The first 90 days in a new employee’s life are crucial. These days set the tone for their experience and their impression of your business.
Generally, people that stick it out for the first year (possibly even regardless of their frustrations) will stay for a lot longer. But at what cost? Are they giving 100%? Do they feel like they’re getting 100%? There is a lot of content out there about silent quitting (which I won’t get into today), but essentially people who aren’t engaged are a liability.
And when I use the word liability I mean to themselves, for not being true to their purpose and ‘wasting time’ as well as to the business for not being productive and valuable. Not to mention the effect they have on other people in the organisation and your customers, which can have even bigger ramifications.
When people leave, there are costs on both sides:
- Employee cost – mental, emotional and financial
- Business cost – time, effort, and resources used to recruit, onboard, train and grow
Does your Employee Value Proposition (EVP) promise the world and only deliver a continent? Quite often the contents don’t match the packaging. Promises are made and expectations are set during the acquisition process, only for the systems, processes (or even people) to fail to deliver on them once they are in the building.

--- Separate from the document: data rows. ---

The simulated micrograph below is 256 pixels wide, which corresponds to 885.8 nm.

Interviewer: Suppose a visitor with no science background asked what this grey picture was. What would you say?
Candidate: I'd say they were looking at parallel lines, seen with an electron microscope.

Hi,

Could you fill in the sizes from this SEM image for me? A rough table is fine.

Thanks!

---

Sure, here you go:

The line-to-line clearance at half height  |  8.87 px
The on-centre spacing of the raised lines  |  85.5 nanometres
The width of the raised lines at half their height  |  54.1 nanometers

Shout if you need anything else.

“In South Africa, candidates stay about 2 years and 10 months in the same job before moving on,” – Career Junction
Hiring specialist Career Junction’s Employment Insights provides an analysis of the supply and demand trends in the online job market to represent online labour dynamics in South Africa. They noted that employees who have been in the same job for more than three years are considered above the norm.
So how do we know if the experience we’re promising is being lived up to? Quite simply, we don’t.
We guess and hope (and run employee satisfaction surveys). The only way to know, and effect impactful change, is to to ask. We need to empathize and understand.
Only once we understand the motivations, drivers and actual experience of our newly acquired talent, can we then begin to look at how to reimagine this experience. And not only retain them but turn them into raving fans.